PPRuNe Forums - View Single Post - Gaining An R.A.F Pilots Brevet In WW II
View Single Post
Old 17th May 2015, 18:06
  #7042 (permalink)  
Fantome
 
Join Date: Jun 2005
Location: THE BLUEBIRD CAFE
Posts: 59
Likes: 0
Received 1 Like on 1 Post
how will Pauline escape this latest Peril?
ah . .. . . what wafts of nostalgia for the story . .. . at least we did have a childhood Virginia . . .
imbued with such innocence .. . . but fast forwarding . . . (not TOO fast please) . .. there cannot be too many nonagenarians . . holed up in their fastnesses. . . wishing for better locales some of them no doubt
but in the case of present company obviously content . . .let nothing allow nothing to diminish memory's flow . . . therein lies the savingest grace of all as the ship comes in sight of her harbour . . . among the pleasing aspects are those redolent of reflections. An untroubled mind . . free of all conflict . . . yet alert still to every nuance . . . . . that is a consummation devoutly to be wished . .
happy and to know it . . free of pain. . . every day a bonus . . . and moreover aware. . so so aware of good fortune's smile . .
what the dear departed Ted Sly called the luck of the draw.

Another of Ted's ilk was the late Paul Metzler . . (shot down in his Cat off Rabaul January 1942) . . he'd muse and say when going over the many instances of survival as others drew the short one .. "lucky again".. .. he'd say with telling conviction.
Now though, this short ramble must end with the footnote that those lucky enough to see out year after year and see off companions boon and otherwise it is they for whom we must every day remember to spare a sanguine thought . . . for the cream of that crop we hold up as exemplars . . . (though they modestly shrug and say get orf)

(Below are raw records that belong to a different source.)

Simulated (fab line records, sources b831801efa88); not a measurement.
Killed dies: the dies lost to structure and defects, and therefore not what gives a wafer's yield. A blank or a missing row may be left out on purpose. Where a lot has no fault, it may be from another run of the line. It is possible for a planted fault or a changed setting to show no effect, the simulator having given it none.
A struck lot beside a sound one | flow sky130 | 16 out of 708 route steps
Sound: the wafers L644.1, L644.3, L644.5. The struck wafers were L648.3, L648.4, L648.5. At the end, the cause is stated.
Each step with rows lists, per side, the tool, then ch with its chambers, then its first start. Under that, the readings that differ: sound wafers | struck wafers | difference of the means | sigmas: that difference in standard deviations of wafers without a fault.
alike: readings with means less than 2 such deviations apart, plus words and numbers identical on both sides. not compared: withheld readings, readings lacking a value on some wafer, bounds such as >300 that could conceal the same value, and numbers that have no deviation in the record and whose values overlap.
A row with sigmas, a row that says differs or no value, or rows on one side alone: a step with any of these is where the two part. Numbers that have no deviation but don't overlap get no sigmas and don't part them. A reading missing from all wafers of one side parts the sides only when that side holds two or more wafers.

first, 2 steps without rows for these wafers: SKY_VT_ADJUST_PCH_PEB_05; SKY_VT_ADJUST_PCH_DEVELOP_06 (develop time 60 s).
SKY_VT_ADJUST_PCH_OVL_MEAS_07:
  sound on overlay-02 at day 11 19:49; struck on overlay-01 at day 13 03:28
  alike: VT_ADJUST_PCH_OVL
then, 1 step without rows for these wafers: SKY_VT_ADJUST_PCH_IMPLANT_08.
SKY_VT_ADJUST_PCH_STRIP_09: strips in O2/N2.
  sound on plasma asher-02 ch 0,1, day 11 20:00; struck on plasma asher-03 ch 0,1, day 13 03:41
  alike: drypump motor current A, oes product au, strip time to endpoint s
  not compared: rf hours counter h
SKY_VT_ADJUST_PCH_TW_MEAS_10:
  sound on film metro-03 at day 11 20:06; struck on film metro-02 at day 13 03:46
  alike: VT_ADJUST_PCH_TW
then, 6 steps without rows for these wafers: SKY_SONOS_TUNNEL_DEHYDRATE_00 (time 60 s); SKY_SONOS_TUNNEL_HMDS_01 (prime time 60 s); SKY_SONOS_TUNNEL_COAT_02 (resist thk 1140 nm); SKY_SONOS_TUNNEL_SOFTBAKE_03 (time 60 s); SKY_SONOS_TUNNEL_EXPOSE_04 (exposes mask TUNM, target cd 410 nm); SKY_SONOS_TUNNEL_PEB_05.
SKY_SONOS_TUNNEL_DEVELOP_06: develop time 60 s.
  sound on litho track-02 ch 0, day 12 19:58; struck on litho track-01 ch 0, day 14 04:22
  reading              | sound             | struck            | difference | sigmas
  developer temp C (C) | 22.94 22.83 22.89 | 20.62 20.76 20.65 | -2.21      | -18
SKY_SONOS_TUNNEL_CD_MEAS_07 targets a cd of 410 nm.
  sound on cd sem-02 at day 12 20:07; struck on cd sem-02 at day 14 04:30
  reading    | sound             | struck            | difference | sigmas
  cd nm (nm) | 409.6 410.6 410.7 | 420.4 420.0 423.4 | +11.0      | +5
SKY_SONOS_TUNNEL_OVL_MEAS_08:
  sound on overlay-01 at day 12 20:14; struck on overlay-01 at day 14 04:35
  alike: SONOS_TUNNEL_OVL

p.s there is uplift of the spirit and beauty all around if the eye is only given the nod to behold. It is not impossible to blot out
the contrary entirely . The late Ted Hughes deflected agonies after the death of Plath by not allowing them to encroach .
There is a particularly fine summation of their lives by Felicity Plunkett, poetry editor at the University of Queensland Press -

"On the wall of Hughes's and Plath's London flat was an image of Isis from an astrological text. The myth of Isis describes her collecting and reassembling the scattered parts of her lover Osiris. This story underpins the astrological meaning of Isis as an expression of bringing together fragments, re-membering and resurrection. She endures; her name repeats the present tense of the verb to be: is, is."

There are two new biographies of Sylvia Plath. Felicity Plunkett says of them - "In their different ways they draw together the scattered evidence of a life, while Plath's republished book, The Bell Jar, is raw and deathless, like Esther who feels the old brag of my heart: "I am, I am, I am."


Last edited by Fantome; 17th May 2015 at 19:15.